Ex Parte Wolfenden

Annotate this Case

349 S.W.2d 713 (1959)

Ex parte Mrs. Harold T. WOLFENDEN and Harold T. Wolfenden.

Court of Appeals of Tennessee, Middle Section.

October 9, 1959.

Certiorari Denied May 4, 1960.

J.M. Grissim and Charles Cosner, Nashville, for appellant.

Elvin Woodroof, Nashville, for appellee.

Certiorari Denied by Supreme Court May 4, 1960.


We think this cause must be remanded under Section 27-329, Tennessee Code Annotated, for an additional finding of facts. Hicks v. Hicks, 168 Tenn. 539, 79 S.W.2d 802. The appeal in this case is from the Circuit Court of Davidson County, from the action of the court in dismissing the original petition of Mrs. Harold T. Wolfenden joined in and consented to by her husband Harold T. Wolfenden, the natural father of Beverly Ann, to adopt her stepdaughter Beverly Ann, and sustaining the cross-petition of Robert C. Wolfenden, an uncle of Beverly Ann, and wife Annabelle Wolfenden, to adopt her. A vital issue in that proceeding, on the basis of allegations in the answer and cross-petition of Robert C. Wolfenden and wife, was whether Harold T. Wolfenden, the natural father of the child had abandoned the child by delivering it into the custody of the uncle and aunt to be permanently kept by them and reared in their home as their own child. The original petitioner contended before the trial judge and contends by assignment of error here that in the absence of a statutory consent to adoption by its parents, the circuit court had no jurisdiction to award a child for adoption without a finding that the child had been abandoned. This insistence is based upon Section 36-110, T.C.A., as amended. The trial judge was of opinion that regardless of the provisions of Section 36-110, he had jurisdiction to award adoption solely on the basis of the paramount best interest and welfare of the minor child involved in the adoption proceeding, and declined to make *714 an additional find-of fact with respect to the alleged permanent relinquishment, and its legal affect, his finding in that regard being as follows:

"Additional Finding of Facts "The Court having been requested additional finding of facts in this cause, finds as follows: (1) That the Court did not consider it necessary to find that the natural father, Harold T. Wolfenden, did or did not abandon the minor child involved in this cause."

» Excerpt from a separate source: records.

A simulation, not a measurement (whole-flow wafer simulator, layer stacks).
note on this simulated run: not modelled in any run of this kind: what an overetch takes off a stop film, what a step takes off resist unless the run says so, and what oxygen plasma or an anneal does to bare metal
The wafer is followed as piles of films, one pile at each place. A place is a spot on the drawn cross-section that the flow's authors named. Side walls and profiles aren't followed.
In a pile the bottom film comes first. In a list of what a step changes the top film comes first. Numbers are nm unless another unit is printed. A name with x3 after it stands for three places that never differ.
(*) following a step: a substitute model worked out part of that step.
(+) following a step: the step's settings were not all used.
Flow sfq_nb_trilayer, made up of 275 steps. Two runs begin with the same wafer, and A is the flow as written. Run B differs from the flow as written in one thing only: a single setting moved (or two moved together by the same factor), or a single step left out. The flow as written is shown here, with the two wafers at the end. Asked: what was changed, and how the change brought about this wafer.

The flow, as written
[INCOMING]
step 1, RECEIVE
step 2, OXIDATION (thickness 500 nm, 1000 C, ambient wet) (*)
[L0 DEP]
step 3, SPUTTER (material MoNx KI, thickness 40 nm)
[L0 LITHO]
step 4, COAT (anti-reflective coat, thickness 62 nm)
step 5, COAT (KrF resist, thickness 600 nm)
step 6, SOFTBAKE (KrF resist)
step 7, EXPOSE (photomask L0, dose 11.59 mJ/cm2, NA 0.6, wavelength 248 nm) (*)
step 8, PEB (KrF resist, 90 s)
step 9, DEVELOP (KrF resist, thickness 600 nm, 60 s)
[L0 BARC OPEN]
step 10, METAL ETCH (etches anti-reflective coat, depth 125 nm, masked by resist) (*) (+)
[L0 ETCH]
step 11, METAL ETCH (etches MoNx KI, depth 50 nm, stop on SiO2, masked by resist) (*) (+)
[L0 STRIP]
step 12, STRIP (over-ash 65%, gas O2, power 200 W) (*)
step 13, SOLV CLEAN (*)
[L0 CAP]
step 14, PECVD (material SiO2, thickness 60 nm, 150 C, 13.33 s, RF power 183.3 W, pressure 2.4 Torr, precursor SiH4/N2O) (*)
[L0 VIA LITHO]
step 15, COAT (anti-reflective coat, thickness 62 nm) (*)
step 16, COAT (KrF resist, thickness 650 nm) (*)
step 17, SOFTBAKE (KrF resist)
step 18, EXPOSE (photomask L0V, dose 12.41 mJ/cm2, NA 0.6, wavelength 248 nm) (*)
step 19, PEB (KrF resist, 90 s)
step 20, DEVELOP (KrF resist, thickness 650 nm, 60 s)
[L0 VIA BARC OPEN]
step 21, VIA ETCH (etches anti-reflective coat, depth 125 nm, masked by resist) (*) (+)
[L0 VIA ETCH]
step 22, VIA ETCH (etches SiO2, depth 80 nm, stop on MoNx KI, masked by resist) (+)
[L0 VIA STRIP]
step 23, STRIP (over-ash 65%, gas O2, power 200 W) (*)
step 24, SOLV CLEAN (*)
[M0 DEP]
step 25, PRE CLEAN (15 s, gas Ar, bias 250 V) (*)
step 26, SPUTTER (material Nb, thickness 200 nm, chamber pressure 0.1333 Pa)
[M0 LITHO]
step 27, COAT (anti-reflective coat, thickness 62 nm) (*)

Without regard at this time to the proper construction of Section 36-110, T.C.A., the issue of fact whether the natural father delivered the child into the custody of the uncle and aunt on a permanent basis is of course of vital importance. The answer to this issue could weigh heavily with this Court in considering whether the Circuit Court was right in sustaining the cross-petition and in dismissing the original petition and granting adoption to the aunt and uncle. And, under this record, we think this issue of fact should be resolved in the first instance by the trial court because it is sharply drawn, the answer largely depending upon the credibility of the witnesses, about which the trial judge would know more than we would, since he saw and heard the witnesses on the witness stand.

We should like to point out that in resolving the issue of abandonment, the circuit judge is not limited by the definition of an abandoned child found in Section 36-102(5):

"For the purpose of this chapter, an abandoned child shall be any child under the age of eighteen (18) years who shall be willfully abandoned at least four (4) consecutive months immediately preceding institution of an action or proceeding to declare the child to be abandoned child."

This definition applies according to its express provisions only in case there is an "action or proceeding to declare the child to be abandoned child," and has not been extended by amendment or construction to apply when the issue of abandonment is under consideration in an adoption proceeding in the circuit or chancery court.

Under the opinion of the Supreme Court in Young v. Smith et al., 191 Tenn. 25, 231 S.W.2d 365, it is our duty to construe the adoption law generally so as to achieve a primary result: the adoption of children under circumstances and conditions most likely to be for their best welfare. The adoption law would be largely nullified, if we were to construe Section 36-102(5), T.C.A. as placing it within the power of a disappointed parent to avoid the effect of an actual abandonment by any conduct inconsistent with that actual abandonment engaged in within four months of the time of the commencement of the adoption proceedings. So, the issue of abandonment should be resolved by the Circuit Court under the following statement of the law:

"Abandonment imports any conduct on the part of the parent which evinces a settled purpose to forego all parental duties and relinquish all parental claims to the child. It does not follow that the purpose may not be repented of, and, in proper cases all parental rights again acquired. * * * but when abandonment is shown to have existed, it becomes a judicial question whether it really has been terminated, or can be, consistently with the welfare of the child." 1 Am. Jur. Adoption of Children, Section 42.

Compare our holding here with Young v. Smith et al., supra, where it was held that, although the 1949 adoption statute expressly provided that an adoption could only be decreed upon a written consent of the parent, such consent would be inferred from an actual abandonment, so as to effectuate the primary purpose of the adoption law as above stated.

The cause is hereby remanded to the Circuit Court of Davidson County for proceedings in keeping with this opinion.